Saturday, December 20, 2014

Configuring DVR in OpenStack Juno

Before Juno, when we deploy Openstack in production, there was always a painful point about the single l3-agent node which caused two issues: a performance bottleneck and a single point of failure (albeit there were some non-standard ways around this issue).   Now Juno comes with new Neutron features to provide HA L3-agent and Distributed Virtual Router (DVR).

DVR distributes East-West traffic via virtual routers running on compute nodes. Also virtual routers on compute nodes handle North-South floating IP traffic locally for VM running on the same node. However if floating IP is not in use, VM originated external SNAT traffic is still handled centrally by virtual router in controller/network node.  These aspects spread the load of network traffic across your compute nodes and your network controller nodes thus distributing network performance.

HA L3 Agent provides virtual router HA by VRRP. A virtual gateway IP is always available from one of controller/network nodes thus eliminating the single point of failure.

The following blog will discuss how to configure DVR in Juno in a complete configuration aspect.   In this example we used RHEL7 on Redhat’s RDO for Juno.

The host configuration is 3 nodes, one management node, and two compute nodes.   Each node has a data interface for access to the node itself and a bridge interface for the floating-ip network that allows instances access outside of their private subnet to the physical network.

I ran through a standard packstack install specifying GRE tunnels for my connectivity between my management and compute nodes.  Be aware that the current version of DVR only supports GRE or VXLAN tunnels as VLANS are not yet supported.    I then configured the setup as if I was using standard neutron networking for a multi-tenant setup, that is all my instances would route traffic through the l3-agent running on the management node (similar behavior in Icehouse and Havana).  Once I confirmed this legacy setup was working then moved on to changing it to use DVR on the compute nodes.


On the management node where the neutron server runs edit the following files: neutron.conf, l3_agent.ini, ml2_conf.ini and ovs_neutron_plugin.ini

In /etc/neutron/neutron.conf

Edit the lines to state the following by either adding or uncommenting them:

router_distributed = True
dvr_base_mac = fa:16:3f:00:00:00

Note:  When creating a network as admin, one can override the distributed router by using the following flag:  "--distributed False"

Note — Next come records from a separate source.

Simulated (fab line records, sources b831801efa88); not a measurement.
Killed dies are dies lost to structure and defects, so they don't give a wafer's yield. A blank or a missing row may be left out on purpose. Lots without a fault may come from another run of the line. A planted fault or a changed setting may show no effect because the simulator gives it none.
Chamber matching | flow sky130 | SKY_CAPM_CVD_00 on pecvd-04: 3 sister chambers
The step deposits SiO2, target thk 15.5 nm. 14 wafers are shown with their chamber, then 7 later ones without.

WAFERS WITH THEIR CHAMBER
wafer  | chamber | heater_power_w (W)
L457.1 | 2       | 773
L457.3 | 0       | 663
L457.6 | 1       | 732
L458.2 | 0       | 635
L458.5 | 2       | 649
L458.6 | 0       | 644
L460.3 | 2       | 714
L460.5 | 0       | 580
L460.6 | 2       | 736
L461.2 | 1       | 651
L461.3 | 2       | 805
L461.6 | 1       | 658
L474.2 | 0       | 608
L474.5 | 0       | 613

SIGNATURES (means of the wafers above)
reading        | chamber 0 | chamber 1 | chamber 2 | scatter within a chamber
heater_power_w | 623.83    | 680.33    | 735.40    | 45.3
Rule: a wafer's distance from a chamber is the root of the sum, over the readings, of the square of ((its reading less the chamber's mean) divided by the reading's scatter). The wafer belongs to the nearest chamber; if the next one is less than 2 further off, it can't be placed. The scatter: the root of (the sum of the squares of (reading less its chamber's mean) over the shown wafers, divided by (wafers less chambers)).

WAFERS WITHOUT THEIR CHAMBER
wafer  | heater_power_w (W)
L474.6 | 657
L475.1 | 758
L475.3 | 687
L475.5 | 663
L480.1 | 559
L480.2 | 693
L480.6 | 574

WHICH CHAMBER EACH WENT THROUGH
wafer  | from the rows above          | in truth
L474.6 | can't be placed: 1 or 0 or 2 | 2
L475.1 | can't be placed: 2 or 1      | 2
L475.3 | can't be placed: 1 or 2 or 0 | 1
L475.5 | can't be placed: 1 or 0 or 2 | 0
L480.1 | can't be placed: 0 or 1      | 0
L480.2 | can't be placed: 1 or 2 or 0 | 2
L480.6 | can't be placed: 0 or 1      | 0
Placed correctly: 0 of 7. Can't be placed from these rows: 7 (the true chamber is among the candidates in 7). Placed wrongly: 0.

In /etc/neutron/l3_agent.ini

Edit the line to state the following:

agent_mode = dvr_snat

Note:  This will provide the SNAT translation for any instances that do not get assigned a floating-ip.  Therefore they will route through the central l3-agent on the management node if they need outside access but will not have a floating-ip associated.  Given the l3-agent at the management node can be HA in Juno, this will still not ne a single point of failure.  However we are not covering that topic in this article.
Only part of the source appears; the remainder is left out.